During the last meeting of Assiginack council, a resolution was passed which stated: “Whereas comments received thus far regarding potential future development on lands surrounding Lake Manitou do not seem to allow for any future opportunities; and whereas Lake Manitou is extremely important to numerous Manitoulin municipalities; and whereas other Manitoulin jurisdictions have requested a discussion on mechanisms to review the potential for future developments; now therefore that the council of the Township of Assiginack lends it voice to the chorus asking the Ministries of the Environment and Natural Resources to outline a mechanism to review future applications for development adjacent to Lake Manitou.”
“I think it’s important that development is not completely docked on that lake,” stated Councillor Paul Moffat.
“But (development must be) done with concern for the lake,” both Councillors Leslie Fields and Bob Case added.
“We can’t completely stop it,” Councillor Fields said. The Manitoulin Planning Board has also made its view known on the subject of planning on Lake Manitou.
“The MNR has stated that Lake Manitou is at capacity,” said Elva Carter, secretary-treasurer of the planning board in a recent interview. “The only decision left to be made in the mind of the MNR is the province wants us to name the lake as at capacity for development, but the board has made it known it doesn’t want to name this lake for this designation. If measures are taken and the lake can again be ready for development, it would then require an Official Plan amendment.”
Ms. Carter explained that she wrote a letter to the MNR on behalf of the planning board regarding its concerns in reply to a letter sent in July.
“This letter is in response to your letter dated July 26, 2013 and the one window comments regarding the draft Official Plan for the Manitoulin Planning area which stated that Lake Manitou is considered to be at capacity for development,” she wrote.
“This letter was reviewed by the planning board members and, while understanding the importance of this lake, planning board members feel it is negligent to just let the lake further deteriorate and want to be informed of what actions are being taken to rectify the water quality,” the letter continues. “The following motion was moved, duly seconded and carried that, the Ministries of Natural Resources and the Environment be requested to follow up on their findings and take appropriate measures to protect this lake other than just terminating development.”

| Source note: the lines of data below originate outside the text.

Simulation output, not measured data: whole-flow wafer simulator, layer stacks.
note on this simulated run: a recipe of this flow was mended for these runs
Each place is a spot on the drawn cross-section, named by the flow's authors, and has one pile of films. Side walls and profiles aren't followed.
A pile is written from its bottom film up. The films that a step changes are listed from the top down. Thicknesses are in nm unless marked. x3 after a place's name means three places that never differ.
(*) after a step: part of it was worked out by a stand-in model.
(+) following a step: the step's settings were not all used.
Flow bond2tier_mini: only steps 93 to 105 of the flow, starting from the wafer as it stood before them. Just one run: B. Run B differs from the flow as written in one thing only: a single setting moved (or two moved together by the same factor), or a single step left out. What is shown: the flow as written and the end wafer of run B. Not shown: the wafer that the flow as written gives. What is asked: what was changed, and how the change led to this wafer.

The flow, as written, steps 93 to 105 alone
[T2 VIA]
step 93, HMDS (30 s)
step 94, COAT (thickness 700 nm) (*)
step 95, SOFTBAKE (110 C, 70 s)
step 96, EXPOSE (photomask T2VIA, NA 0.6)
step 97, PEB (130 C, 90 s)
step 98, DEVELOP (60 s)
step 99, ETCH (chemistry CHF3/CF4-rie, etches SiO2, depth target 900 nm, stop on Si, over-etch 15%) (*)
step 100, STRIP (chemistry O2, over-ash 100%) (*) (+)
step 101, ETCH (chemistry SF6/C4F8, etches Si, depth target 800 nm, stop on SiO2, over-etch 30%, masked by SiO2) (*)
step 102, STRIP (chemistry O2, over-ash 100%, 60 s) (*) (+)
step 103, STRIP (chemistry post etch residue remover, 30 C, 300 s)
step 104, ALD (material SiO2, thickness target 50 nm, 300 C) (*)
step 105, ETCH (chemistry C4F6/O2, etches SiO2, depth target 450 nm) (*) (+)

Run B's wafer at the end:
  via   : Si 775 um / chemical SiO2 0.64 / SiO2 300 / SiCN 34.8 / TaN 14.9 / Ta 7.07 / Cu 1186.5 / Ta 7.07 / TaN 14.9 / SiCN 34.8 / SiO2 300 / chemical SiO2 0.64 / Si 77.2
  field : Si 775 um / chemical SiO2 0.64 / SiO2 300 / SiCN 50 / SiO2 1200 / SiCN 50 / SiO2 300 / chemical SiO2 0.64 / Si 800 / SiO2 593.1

The topic of Lake Manitou has also come up at the Central Manitoulin council table, most recently in the form of a letter received from former reeves Perry Anglin and Hugh Moggy, of Central Manitoulin and Assiginack respectively.
“New shoreline dwellings, largely for retirees, have been the major source of modest assessment growth to sustain municipal and social services and to replace jobs lost to the demise of family farms in an area with among the lowest average incomes in Ontario,” Mr. Anglin and Mr. Moggy wrote.
Council decided to forward the letter to its planning board representative, Keith Legge, to be brought forward on Central Manitoulin’s behalf.